Almost six years after Prime Minister Shinzo Abe famously declared the contaminated water problem at the Fukushima No. 1 nuclear plant "under control," today it remains anything but.
Tokyo Electric Power Co. (TEPCO) continues to face difficulties in dealing with water contaminated with radioactive substances at its crippled plant.
About 18,000 tons of highly contaminated water remains accumulated in reactor buildings and other places.
Abe made the "under control," declaration in September 2013 while Tokyo was bidding to win the 2020 Summer Games.
In reality, however, the situation is not under control even now.
In a meeting of the Nuclear Regulation Authority (NRA) in June, one of its members, Nobuhiko Ban, told TEPCO officials, "I want you to show whether you have a prospect (for the reduction of contaminated water) or you have given up."
The water level did not fall as planned in an area of a basement floor at the No. 3 reactor building for two months.

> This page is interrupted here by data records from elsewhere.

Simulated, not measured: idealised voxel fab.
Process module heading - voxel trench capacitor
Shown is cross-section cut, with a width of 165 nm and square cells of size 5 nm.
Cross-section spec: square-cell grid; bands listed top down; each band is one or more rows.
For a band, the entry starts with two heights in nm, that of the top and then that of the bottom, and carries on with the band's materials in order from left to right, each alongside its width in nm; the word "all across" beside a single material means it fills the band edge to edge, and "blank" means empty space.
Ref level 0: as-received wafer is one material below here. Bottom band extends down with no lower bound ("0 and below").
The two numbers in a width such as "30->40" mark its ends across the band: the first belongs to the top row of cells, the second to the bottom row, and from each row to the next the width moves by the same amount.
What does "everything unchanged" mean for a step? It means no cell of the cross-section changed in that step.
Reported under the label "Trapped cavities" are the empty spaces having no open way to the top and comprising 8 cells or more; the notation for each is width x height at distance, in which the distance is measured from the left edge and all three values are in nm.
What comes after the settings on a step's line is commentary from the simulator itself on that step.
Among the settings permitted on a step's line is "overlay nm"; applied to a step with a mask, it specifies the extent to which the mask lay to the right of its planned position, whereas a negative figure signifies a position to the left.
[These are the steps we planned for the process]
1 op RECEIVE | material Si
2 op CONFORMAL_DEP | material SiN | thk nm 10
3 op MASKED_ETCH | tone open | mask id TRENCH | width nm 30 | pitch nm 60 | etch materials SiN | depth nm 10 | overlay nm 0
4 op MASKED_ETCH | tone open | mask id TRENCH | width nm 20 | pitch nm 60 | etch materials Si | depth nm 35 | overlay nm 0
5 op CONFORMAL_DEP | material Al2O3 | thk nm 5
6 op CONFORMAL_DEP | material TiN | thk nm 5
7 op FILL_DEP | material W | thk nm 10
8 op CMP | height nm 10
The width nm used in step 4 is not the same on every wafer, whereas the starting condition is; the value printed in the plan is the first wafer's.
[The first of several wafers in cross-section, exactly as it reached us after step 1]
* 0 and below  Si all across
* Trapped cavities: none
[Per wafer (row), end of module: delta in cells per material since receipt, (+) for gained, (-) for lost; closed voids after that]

Asked why the level did not drop, TEPCO officials offered only vague explanations in the meeting. Ban made the remark out of irritation.
Highly contaminated water that has accumulated in reactor buildings and turbine buildings is a major concern at the Fukushima plant.
In addition to water that was used to cool melted nuclear fuel at the No. 1, No. 2 and No. 3 reactors, groundwater also has flowed into those buildings through cracks.
The concentration of radioactive substances in highly contaminated water is about 100 million times that of the contaminated water that has been processed and stored in tanks.
Immediately after the nuclear accident at the Fukushima plant in March 2011, highly contaminated water leaked into the sea through underground tunnels.
As a result, radioactive substances whose concentrations were higher than allowable standards were detected in fish and other seafood.
After the nuclear accident, about 100,000 tons of water initially accumulated in the basement portions of buildings that housed the No. 1, No. 2, No. 3 and No. 4 reactors and buildings that accommodated turbines.
TEPCO has removed groundwater through wells.
It also created "frozen walls" in the ground by freezing soil around the buildings.
Using those methods, the company has decreased the flow of groundwater into the buildings and, as a result, the level of highly contaminated water has dropped there.
Eight years since the nuclear accident occurred, the volume of highly contaminated water in the buildings has fallen to 18,000 tons.
TEPCO aims to reduce the volume further to 6,000 tons by the end of fiscal 2020.
However, work to decrease the water has not progressed as expected.
As for the area in the basement of the No. 3 reactor building, it is known that water used to cool melted nuclear fuel is flowing into the area.
But why the water level does not drop only in that area is not known.
If the water level in the building remains high, highly contaminated water there could leak into the ground through cracks when the groundwater level outside the building drops.
If the leaks occur, the entire effort to decrease the amount of highly contaminated water will be stalled.
The NRA is also requiring TEPCO to take anti-tsunami measures because if a huge tsunami engulfs the buildings again, it could send highly contaminated water pouring into the sea However, anti-tsunami measures are also delayed.
The work to close openings that could become locations for leakage of highly contaminated water during a tsunami is expected to continue until the end of fiscal 2021.
Such openings exist at 50 locations at present.
Additional construction of sea walls as a safeguard against another huge tsunami like the one triggered by the Great East Japan Earthquake will take time until the first half of fiscal 2020.